Thursday, May 14, 2015

52 ANCESTORS, 52 THEMES, No. 19, There's A Way: Susanna PARSONS 1807-1866

This year's challenge by Amy Crow is another weekly blog, but based on Themes. Last week, it was Where There's A Will.  This week, the theme is There's a Way.
I chose to write about Susanna PARSONS, my son-in-law's 3rd great-grandmother and her family. Susanna was the third child (of 11 children) of parents, Richard PARSONS and Sarah CHETTEN [surname not proven as yet]. Richard is listed on the 1841 Census living in Snow Hill in the hamlet of Hartshill, Nuneaton, Warwickshire, England.  His occupation is listed as Ag Lab - agricultural labourer - as are his older sons.  

Susannah was baptised 7 Sep 1807 in St. Peter's church in the Parish of Mancetter, Warwick.  Susannah married Edwin WHITE in the on June 30th, 1828, also in the Parish 'mother' church, St. Peter's, built in the 13th Century. Edwin signed his name, while Susanna made her mark.  The Witnesses were Wm Henry Wright and Anne Ch....[difficult to read], who are not known to be relatives.

They settled nearby, in Chapel End in the hamlet of Hartshill, and can be found in the 1841 Census, with their first four children.  Edwin was working as a blacksmith, and the census shows he was not born in the county of Warwick [he was born in Nottingham].  

Susanna and Edwin had the following children, born in Hartshill:
  1.  Josiah, b. 1829
  2.  James, b. 1833
  3.  Susanna, b. 1835
  4.  Sarah [direct ancestor], b. 25 Sep 1836, d. 23 Oct 1908; m. to John PERRY 15 Apr 1860, 9 children
  5.  Hannah, b. 1842
  6.  Philip, b. 1847
  7.  Isabella, b. 1852

Note that I have not completed research to find spouses/families of their 7 children, other than for the direct ancestor, Sarah; plus I need to search for death records, and any other records which might be found on this WHITE family. 
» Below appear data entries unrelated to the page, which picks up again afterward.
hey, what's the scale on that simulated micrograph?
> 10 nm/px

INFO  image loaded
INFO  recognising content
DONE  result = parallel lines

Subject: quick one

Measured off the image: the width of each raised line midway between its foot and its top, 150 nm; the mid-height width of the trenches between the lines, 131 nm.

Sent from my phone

In the 1851 Census, the family were again found living in Snow Hill, two homes away from Susanna's brother Richard and his family.  Edwin's occupation is listed as Blacksmith, as are his eldest sons, Josiah and James. However, Susanna is listed as a Hand Loom Weaver Ribbons, as are her two older daughters, Susannah and Sarah.  Her younger brother and his wife are also Ribbon Weavers, as is a neighbour.  Another neighbour woman is listed as having the occupation of Silk Winder.  
Ribbons.  Woven on a handloom, in whatever light could be found through a window, or with a small light.  You cannot read a Regency romance novel without reading about women buying ribbons to decorate their hats, their hair, their dresses. The northern area in Warwick produced ribbons for the fashion trade, originally for the wealthy, but now produced in large enough amounts to be within the price range of most women.  Over 30,000 hand looms were known to be working in the region, doing piecework at home. 

As you can see from the photo, the loom is placed right up against the window for maximum light. To earn money, one would need to be weaving the patterns for as long as possible while the light held.  And the windows were not like today's double-glazed ones, with well-insulated walls.  

Unfortunately, by the late 1860s the advent of steam-powered looms collapsed the home-based hand loom ribbon businesses, causing great hardship, as well as poverty.  

The 1861 Census shows Edwin still working as a Blacksmith, and their daughter Hannah as a Ribbon Weaver, but there are fewer in the neighbourhood.  Susanna, his wife, does not show an occupation on this Census.  

The 1871 Census shows Edwin, widowed, Blacksmith, living only with his youngest child, Isabella, aged 19, no occupation.  They were living in Snow Hill as before.  

Susanna is shown as having died in the first quarter of 1866 (Jan-March), and the death was registered in Parish Mancetter, in Atherstone which is about 2.5 miles from Hartshill. 

I have a list of questions still about Susanna.  Clearly everyone pulled their weight in the family, and while raising seven living children, she also wove silk ribbons to add to the family income.  I wonder if a neighbour showed her how to do this work, and I wonder how much money they might have earned with each 'piece' (yards?)

A challenging life, a challenging time, as the Industrial Revolution hit the poor very hard. This family found a way, and Susanna certainly did her part.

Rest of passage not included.